Then came comments by Dee Dee Myers, President Clinton's former press secretary, who said on CBS's "Face the Nation" Sunday: "If [the Clintons] could choose, they would certainly have Weiner get out of the race and have Huma get on with her life."

It could be argued that no one is more important to Weiner right now than Hillary Rodham Clinton. Weiner might not be beholden to anyone, but Weiner's wife is a confidante of Ms. Clinton's and a former adviser. Ms. Abedin was even seen as taking a page from Clinton's playbook in standing by a dallying husband. If Clinton were to persuade Abedin that this has gone too far, Weiner's campaign would have no leg to stand on.

Then came a report by the New York Daily News that, before he resigned from Congress, Weiner in 2011 paid a private investigator nearly $45,000 in campaign money to investigate his claim that his Twitter account was hacked. When the lewd photos first surfaced in 2011, that was Weiner's defense – that his Twitter account had been hacked. He later abandoned that defense and admitted to sending the photos.

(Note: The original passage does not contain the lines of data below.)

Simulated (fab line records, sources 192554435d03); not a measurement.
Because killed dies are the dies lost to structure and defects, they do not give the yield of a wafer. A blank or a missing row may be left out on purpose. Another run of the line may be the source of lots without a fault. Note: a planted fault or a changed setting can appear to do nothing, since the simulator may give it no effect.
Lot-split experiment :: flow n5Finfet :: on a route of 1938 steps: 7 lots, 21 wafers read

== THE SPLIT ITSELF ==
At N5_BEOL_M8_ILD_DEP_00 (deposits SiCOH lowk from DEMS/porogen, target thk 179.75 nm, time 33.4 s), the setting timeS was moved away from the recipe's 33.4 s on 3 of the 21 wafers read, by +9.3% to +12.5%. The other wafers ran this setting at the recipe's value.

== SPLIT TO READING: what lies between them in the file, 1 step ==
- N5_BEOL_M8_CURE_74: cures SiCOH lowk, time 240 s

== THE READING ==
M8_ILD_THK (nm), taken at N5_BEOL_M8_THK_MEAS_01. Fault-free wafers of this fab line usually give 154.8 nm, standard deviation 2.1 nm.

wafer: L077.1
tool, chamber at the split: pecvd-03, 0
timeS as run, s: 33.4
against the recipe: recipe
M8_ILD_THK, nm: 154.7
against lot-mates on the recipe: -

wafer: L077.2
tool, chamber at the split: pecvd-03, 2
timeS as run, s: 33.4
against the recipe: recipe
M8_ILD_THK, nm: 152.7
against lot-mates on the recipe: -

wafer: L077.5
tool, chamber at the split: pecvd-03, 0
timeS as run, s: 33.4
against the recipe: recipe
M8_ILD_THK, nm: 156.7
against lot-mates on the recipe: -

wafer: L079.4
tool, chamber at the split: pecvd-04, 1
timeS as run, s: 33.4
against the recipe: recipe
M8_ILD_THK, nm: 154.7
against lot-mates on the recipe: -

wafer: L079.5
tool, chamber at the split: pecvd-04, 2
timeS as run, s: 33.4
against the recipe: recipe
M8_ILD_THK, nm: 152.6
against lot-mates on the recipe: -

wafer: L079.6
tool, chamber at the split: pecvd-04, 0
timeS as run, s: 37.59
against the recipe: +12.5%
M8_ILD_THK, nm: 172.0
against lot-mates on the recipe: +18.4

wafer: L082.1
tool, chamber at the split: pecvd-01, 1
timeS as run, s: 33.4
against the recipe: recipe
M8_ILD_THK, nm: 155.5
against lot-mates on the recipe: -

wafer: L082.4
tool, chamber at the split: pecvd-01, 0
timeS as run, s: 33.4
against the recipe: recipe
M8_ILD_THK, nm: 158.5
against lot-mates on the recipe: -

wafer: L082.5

That means "Weiner ultimately paid a private investigations firm, T&M Protection services, $43,100 from his campaign fund – knowing nobody hacked anything and that he'd sent the image himself," the Daily News concludes. 

Politicos have pronounced Weiner's campaign dead, and it very likely could be. But the three months until the election is a lifetime in politics. Anything could happen.

The one thing that seems certain, though, is that Weiner won't be able to survive too many more days like Sunday.